Are avalanches caused by the shift from static to kinetic coefficient of friction? I was thinking about avalanches, and how they form, when it occurred to me to be quite likely that avalanches occur when a mass of snow gains enough momentum to push more snow through static friction into kinetic, gaining enough momentum to push even more snow through static friction into kinetic, and so on as a physical chain reaction.
Is this assessment of the cause of avalanches correct?
 A: My info on this comes from the book Snow sense: a guide to evaluating snow avalanche hazard, by Fredston and Fesler.
The physics of avalanches seems to be pretty complicated. Fredson and Fesler classify avalanches into four main types: "loose snow slides, slab avalanches, cornice collapses, and ice avalanches." They describe loose snow slides as arising through the sort of chain reaction you describe, while in a slab avalanche an entire slab starts sliding as a unit. Slab avalanches are often the most dangerous.
There seem to be a variety of reasons why the bond between a slab and the underlying bed can give way, leading to a slab avalanche. You get layers of snow with different properties, and they undergo changes such as metamorphosis (I guess analogous to geological metamorphosis) and melting. Often humans set off an avalanche, but the necessary weakness has to be present.

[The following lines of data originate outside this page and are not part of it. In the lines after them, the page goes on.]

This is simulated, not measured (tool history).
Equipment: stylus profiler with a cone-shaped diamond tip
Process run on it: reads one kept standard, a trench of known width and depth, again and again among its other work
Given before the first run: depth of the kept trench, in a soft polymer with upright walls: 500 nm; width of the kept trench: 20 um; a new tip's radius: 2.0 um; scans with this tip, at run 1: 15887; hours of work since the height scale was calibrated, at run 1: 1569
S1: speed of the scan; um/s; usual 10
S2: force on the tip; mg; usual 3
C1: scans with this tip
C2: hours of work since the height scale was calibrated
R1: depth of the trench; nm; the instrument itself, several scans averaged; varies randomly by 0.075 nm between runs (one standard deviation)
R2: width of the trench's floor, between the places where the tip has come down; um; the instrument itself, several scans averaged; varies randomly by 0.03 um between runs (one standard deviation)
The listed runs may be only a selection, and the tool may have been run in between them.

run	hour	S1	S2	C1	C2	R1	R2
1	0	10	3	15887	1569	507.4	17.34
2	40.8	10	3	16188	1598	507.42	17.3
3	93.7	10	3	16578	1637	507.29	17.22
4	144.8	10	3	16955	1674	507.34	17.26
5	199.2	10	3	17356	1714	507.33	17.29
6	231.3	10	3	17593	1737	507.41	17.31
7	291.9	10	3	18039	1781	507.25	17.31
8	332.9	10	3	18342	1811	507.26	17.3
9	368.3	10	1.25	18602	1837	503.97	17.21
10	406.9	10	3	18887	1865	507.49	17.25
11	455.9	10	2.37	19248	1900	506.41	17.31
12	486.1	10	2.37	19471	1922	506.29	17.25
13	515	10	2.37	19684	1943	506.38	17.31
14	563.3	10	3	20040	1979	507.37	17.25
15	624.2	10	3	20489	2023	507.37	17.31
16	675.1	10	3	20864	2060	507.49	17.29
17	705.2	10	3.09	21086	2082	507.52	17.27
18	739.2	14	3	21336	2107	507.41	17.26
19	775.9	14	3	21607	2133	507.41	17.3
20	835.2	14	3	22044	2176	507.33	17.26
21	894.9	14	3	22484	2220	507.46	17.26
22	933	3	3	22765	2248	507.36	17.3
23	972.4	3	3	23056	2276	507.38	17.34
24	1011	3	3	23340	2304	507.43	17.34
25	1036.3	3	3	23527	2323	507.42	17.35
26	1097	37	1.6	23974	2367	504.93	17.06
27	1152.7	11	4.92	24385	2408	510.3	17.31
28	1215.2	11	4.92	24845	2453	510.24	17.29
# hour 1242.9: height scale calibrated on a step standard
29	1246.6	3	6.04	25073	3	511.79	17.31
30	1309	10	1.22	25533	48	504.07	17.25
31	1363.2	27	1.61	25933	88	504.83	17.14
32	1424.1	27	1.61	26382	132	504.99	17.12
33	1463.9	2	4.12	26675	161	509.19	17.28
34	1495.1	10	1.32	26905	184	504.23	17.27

Although the question refers to the standard Coulomb-Amontons model of static and kinetic friction as taught in freshman physics courses, that model doesn't tend to work well for wetted surfaces, and it doesn't seem like it would naturally be able to explain some of the phenomena involved in avalanches. For example, in the Coulomb-Amontons model, stepping on a slab would never cause it to slide, because the critical angle is independent of the weight. (The added weight increases the normal force, which increases the maximum force of static friction exactly in proportion to the additional frictional force needed to support the greater weight.)